Adventures in Cat-Sitting — for Five Cats!


For a week in October 2011, I house-sat — and, more importantly, cat-sat — for my brother Jonco and my sister-in-law Heather while they were in Hawaii. I was honored that they asked me, since it meant they trusted me to keep their cats alive and not burn down the house, the former taking a slight priority over the latter. But I also couldn’t help but feel a little terrified, because we’re talking about five (5!) cats, all of them rescues with their own special neuroses. (As opposed to nonrescue cats, who are never ever neurotic.)

Scariest of all, what if they decided they didn’t like me? I wasn’t sure I could handle that.

I’d spent the last few Thanksgivings at their house, so I’d sort of gotten to know a couple of the cats over the years — by the end of the any given visit, I could usually remember the names of the two orange tabbies — but now I was actually going to be responsible for all of them. Meep! Jonco and Heather wrote me a detailed reference document, what I thought of as The Hitchhiker’s Guide to Jonco and Heather’s Cats, but I still knew I was going to be doing a lot of learning as I went along. Plus I had a vision of the cats deciding that since their parents were away, they were going to gang up on their sitter. "Aw, c’mon! Mom and Dad let us eat whatever we want!"

I arrived late in the afternoon on the first day. The only two cats to make their presence known to me were Dingo and Tule, also known as The Orange Kitty (Welcome) Committee.

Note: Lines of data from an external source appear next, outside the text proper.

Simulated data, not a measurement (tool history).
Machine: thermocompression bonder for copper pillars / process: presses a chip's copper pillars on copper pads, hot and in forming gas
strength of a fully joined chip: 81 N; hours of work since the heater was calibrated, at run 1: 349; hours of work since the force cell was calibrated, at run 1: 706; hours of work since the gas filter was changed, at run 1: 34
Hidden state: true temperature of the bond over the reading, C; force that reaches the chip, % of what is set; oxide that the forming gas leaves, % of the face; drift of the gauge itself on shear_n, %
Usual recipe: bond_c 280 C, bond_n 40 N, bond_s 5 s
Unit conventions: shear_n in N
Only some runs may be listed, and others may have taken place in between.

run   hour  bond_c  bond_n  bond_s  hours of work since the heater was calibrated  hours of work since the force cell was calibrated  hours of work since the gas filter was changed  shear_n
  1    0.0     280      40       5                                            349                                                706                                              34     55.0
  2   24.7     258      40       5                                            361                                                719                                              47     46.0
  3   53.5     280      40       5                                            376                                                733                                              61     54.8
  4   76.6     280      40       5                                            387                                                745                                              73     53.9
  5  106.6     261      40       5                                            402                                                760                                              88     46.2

Dingo is a ginormous orange tabby whose name is an abbreviation of Dingonek, a mythical saber-toothed African monster. I knew from my past visits that Dingo is the alpha of the house, as well as the one who is mostly likely to end up on my lap if I am on the couch for more than five minutes. In the negative column, he also tends to be a bully to cats and humans alike, and anything involving food for any species has to be planned around making sure Dingo doesn’t eat it first. Dingo is the center of gravity of the house metaphorically, and darn near physically.

Tule is short for H.P. Lovecraft’s terrifying Cthulhu, though I tend to associate the name more with my hometown’s far more terrifying fog. Unlike her namesake(s), though, Tule is terribly sweet and friendly, on a constant mission to keep quadrupeds and bipeds alike well-groomed.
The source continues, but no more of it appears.